Hold until the Market Goes up Again

There are nearly 20,000 Altcoins listed on coinmarketcap.com. Many if not most will not survive the bear market. The few that do, however, will gain more than BTC, simply because they are smaller and have more room to grow. Knowing that makes people sometimes hang on to losing Altcoins longer than they should. Myself included.

I am holding (or “hodling”) my Bitcoin no matter what happens. Except if the price goes above 100K, I might sell a small percentage, because you always need cash. I believe Bitcoin has the fundamentals to survive the bear market and take off again in the next bull market. That is also true of a few Altcoins. There are a few I’m holding on to, even though my investments currently are in the red. If I need the cash, I might sell to pay bills and wait to re-invest when I’m better situated financially. This bear market is likely to last for a while, so if it’s a good project, you will get another chance.

It’s okay to sell your Altcoins, whether to take profit or cut your losses. But if your research tells you the project is solid and a good long-term investment, it’s okay to hold too.

Trade for a Better Crypto (or Other Investment)

Everything in the crypto market went south between May and July of last year. It caught me by surprise. According to the four-year cycle, we should have still been in a bull market. I had small investments in probably twenty different Altcoins. Bitcoin dipped hard in May because of FUD from Elon Musk, and my Altcoins dipped shortly after. I was looking at selling everything at a loss.

With most of them, instead of selling I traded them for Bitcoin. All those investments had lost value relative to the dollar. But Bitcoin rose and fell in tandem with them, so their value relative to Bitcoin was still roughly the same. It didn’t feel like a loss because of that, and because when Bitcoin pumped again, I recovered those losses. Well, I would have if I had sold. More on that in another post.

That looks like the situation we’re in now as well. There is always some risk. But in a bear market, I’ll take my chances with Bitcoin over any Altcoin. It has been around for thirteen years, longer than any other crypto. It has seen multiple bull markets, bear markets, and black swan events, and it is still here. Even when it dumps, it dumps less than Altcoins. It is the most secure network anyone has ever built. No one who has ever bought and held for at least four years has lost money. How many investments can say that? In fact, I am almost to the point where I’ll take my chances with Bitcoin over any other investment period.

So if your Altcoins have lost their shine, I always think trading for Bitcoin is a good move (Again, not financial advice).

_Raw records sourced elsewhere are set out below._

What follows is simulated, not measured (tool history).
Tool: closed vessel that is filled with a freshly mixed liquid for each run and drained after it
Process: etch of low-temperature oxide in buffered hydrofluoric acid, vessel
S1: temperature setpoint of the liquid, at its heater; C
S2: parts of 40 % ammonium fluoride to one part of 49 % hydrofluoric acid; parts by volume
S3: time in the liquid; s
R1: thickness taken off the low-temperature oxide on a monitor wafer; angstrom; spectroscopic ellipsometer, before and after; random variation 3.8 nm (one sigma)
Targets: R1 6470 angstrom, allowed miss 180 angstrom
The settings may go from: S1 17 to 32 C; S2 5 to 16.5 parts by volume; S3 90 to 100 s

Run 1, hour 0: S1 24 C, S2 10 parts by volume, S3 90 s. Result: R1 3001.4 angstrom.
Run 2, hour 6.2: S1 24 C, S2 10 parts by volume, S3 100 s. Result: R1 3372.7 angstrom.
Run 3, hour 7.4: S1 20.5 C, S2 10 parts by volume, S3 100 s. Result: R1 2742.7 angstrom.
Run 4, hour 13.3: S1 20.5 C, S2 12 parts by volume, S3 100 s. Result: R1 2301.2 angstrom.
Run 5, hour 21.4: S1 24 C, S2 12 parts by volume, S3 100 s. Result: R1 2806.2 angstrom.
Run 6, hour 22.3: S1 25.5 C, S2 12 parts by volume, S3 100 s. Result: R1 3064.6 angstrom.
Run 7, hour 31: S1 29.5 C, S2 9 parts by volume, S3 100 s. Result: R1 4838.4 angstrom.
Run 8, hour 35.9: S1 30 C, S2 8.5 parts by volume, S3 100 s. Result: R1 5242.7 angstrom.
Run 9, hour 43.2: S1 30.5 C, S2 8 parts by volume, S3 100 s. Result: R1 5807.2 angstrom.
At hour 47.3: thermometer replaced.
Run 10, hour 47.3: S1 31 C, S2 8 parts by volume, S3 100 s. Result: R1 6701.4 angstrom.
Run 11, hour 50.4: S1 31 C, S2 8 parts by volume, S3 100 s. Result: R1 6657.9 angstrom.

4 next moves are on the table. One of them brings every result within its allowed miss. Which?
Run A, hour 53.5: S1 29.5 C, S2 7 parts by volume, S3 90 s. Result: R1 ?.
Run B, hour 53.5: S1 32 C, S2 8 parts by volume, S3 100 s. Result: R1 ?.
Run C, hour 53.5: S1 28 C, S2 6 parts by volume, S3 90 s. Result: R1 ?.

Moving from Risk-on to Risk-off

Also in a bear market, you need to be more conservative with your investments in general. Professional traders and investors use the terms risk-on and risk-off. Risk-on refers to assets that are new, speculative, and could bring either great gains or big losses. In other words, risky. Risk-off refers to assets that have been time-tested, are less volatile, and likely to bring smaller gains but also smaller losses if the market goes down. Ask your financial advisor what that means in practical terms.

In a bull market, you can make great profits with risk-on investments. But in a bear market, the professionals will move their money out of risk-on investments and into either risk-off or cash. More traditional investors are selling their Bitcoin than they have in recent months, because they consider it a risk-on investment. Personally, I would call BTC a risk-off investment (for reasons stated above), but I’m not a professional. Talk to a financial advisor about it first and do your own research.

But traditional investors moving away from BTC is another indication we have entered a bear market, so you may want to consider stocking up on more traditional investments for now. We are likely in for a rough few months. Crypto Jebb saw a bear flag formation on the charts that could mean BTC is going down to $20,000. You don’t have to know what that means.

Just know that it’s possible. In the past, BTC has dropped as much as 85% from previous highs during bear markets. We saw a high of $69,000 November. A drop of 85% would take it to $10,350. All of that to say even though the price has stabilized for now, we may not have seen the bottom yet. Add to that the challenges of inflation, the supply chain issues, whales possibly manipulating the markets, the war in Ukraine, regulatory uncertainty, and a natural bear market on top of that means, well, I don’t know what it means, but it won’t be good most likely. If nothing else, I think we can still count on another bull market after the next BTC halving, which is estimated to take place in May, 2024.

But just as bull markets present opportunities that don’t exist in bear markets, bear markets present opportunities that don’t exist in bull markets.

The Silver Lining

The silver lining of any bear market is that if you can identify good long-term investments, now is a time to buy the dip. Back in October and the beginning of November, people were saying, “I wish Bitcoin would dip, so I could buy some.” What do you think this is? Bitcoin is settled at about $30,000 for now. That is over 50% off from the previous high of $69,000. If that’s not a dip, what is? But remember, only buy if you are not going to need the money any time soon. It could be a while before the bull market returns.

But what if it goes down further?

Buy it again. (Not financial advice). As Warren Buffett says, “Be fearful when others are greedy. Be greedy when others are fearful.” In other words, sell when most people are buying. Buy when most people are selling. Of course, that only applies to long-term investments. If you think BTC is a good long-term investment, now is a great time to accumulate.

My preferred strategy for buying is dollar cost averaging (DCA). This is like if your employer offers a 401K. The best way to invest is to have it deducted from your paycheck automatically. That way, you don’t miss it. DCA works the same way. You set up with an exchange to buy automatically on a regular schedule. Some weeks it is lower, some weeks it is higher, but on average I am getting a good price.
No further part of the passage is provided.